Between trying to balance school, social life and sleep, living in the dorms can get a bit hectic. Calvin’s long history of inter dorm pranks is one way students on campus blow off steam, and the class of 2028 is proving to be no exception. Only one month into the fall semester, students are living up to time-honored traditions and proving to be inventive in their own right.
Dorm mascots have been some of the favorite targets for pranks in years past. Although every dorm has a mascot, some mascots have a more notable presence in dorm culture than others. For almost half a century, an old air raid siren has embodied Schultze Eldersveld (SE) in the hearts and minds of its residents. The siren is a visible and audible representation of the SE spirit that dorm residents proudly play every Chaos Night.

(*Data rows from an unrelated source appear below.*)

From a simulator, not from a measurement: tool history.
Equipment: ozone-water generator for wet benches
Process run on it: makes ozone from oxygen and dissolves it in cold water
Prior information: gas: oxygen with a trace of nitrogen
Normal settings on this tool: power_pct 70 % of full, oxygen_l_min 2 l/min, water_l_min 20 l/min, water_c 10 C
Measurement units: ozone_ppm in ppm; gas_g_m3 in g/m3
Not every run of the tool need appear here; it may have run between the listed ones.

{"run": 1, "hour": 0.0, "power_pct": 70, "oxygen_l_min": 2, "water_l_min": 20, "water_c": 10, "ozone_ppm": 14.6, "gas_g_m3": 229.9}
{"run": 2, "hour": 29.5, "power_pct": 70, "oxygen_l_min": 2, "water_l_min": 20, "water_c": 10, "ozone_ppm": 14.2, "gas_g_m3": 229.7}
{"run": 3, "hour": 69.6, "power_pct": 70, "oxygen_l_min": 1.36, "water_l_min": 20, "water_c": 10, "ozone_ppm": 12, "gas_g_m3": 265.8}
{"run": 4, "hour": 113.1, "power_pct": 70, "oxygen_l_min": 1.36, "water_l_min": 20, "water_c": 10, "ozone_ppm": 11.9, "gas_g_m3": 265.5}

“The siren is important because the siren IS Schultze Eldersveld,” Jonathan Anderson, the resident assistant on Third Schultze, said.
As the days until Chaos Night 2024 dwindled, word spread that the siren had been stolen. Stealing dorm mascots before Chaos Night is a harmless prank pulled every year on the Calvin campus. This year, SE was targeted due to its status as reigning champion for the past two years.
According to Anderson, speculation arose regarding the siren’s disappearance, with rumors suggesting that each dormitory at Calvin (except Kalsbeek-Huizenga-van Reken) had participated in the heist, passing the siren around as a trophy from one dorm to the next.
As more people became aware of the siren’s absence, leaders in the dorm began to question how the siren’s missing status might affect SE culture and traditions, Anderson said.
SE recovered its sirenjust before Chant Night began, and SE leadership has since implemented new precautions to secure a location where the siren can never be stolen again. Despite the initial uproar regarding the siren’s disappearance, Jonathan Anderson stated, “We don’t hold any sort of grudge or bad blood; this is the last thing we want moving forward.”
Following the return of the siren, the dorm won its third consecutive victory at Chaos Night. As Johnathan Anderson noted, the “incident” demonstrates the importance of community spirit over rivalry, reinforcing that the true essence of SE lies in unity and not just tradition.
Enduring mysteries
Sometimes, dorm pranks go beyond mascot theft. This past Saturday {DATE}, students returning to the VanReken dormitory from their retreat at Camp Roger were greeted with an unexpected surprise: a banana placed neatly in front of each door. As the days went by, reactions varied—some students eagerly consumed their bananas while others opted to leave them untouched. On the third floor, approximately 40+ bananas became a unique decoration, with residents hanging them from string lights or displaying them atop artwork.
Jace Porter, a first-floor resident, shared his thoughts on the unusual prank. “I thought it was really funny just because it was by everyone’s door. Once I learned it extended to every floor, I was confused about where they came from, but I admire the craftsmanship of it,” said Porter.
Porter emphasized how the prank brought the dorm together, stating, “This act brings the dorms together as they can relate or laugh at the situation.” When asked about the source of the bananas, he speculated, “I honestly thought they came from leftover food in the dining hall, but I really don’t know.”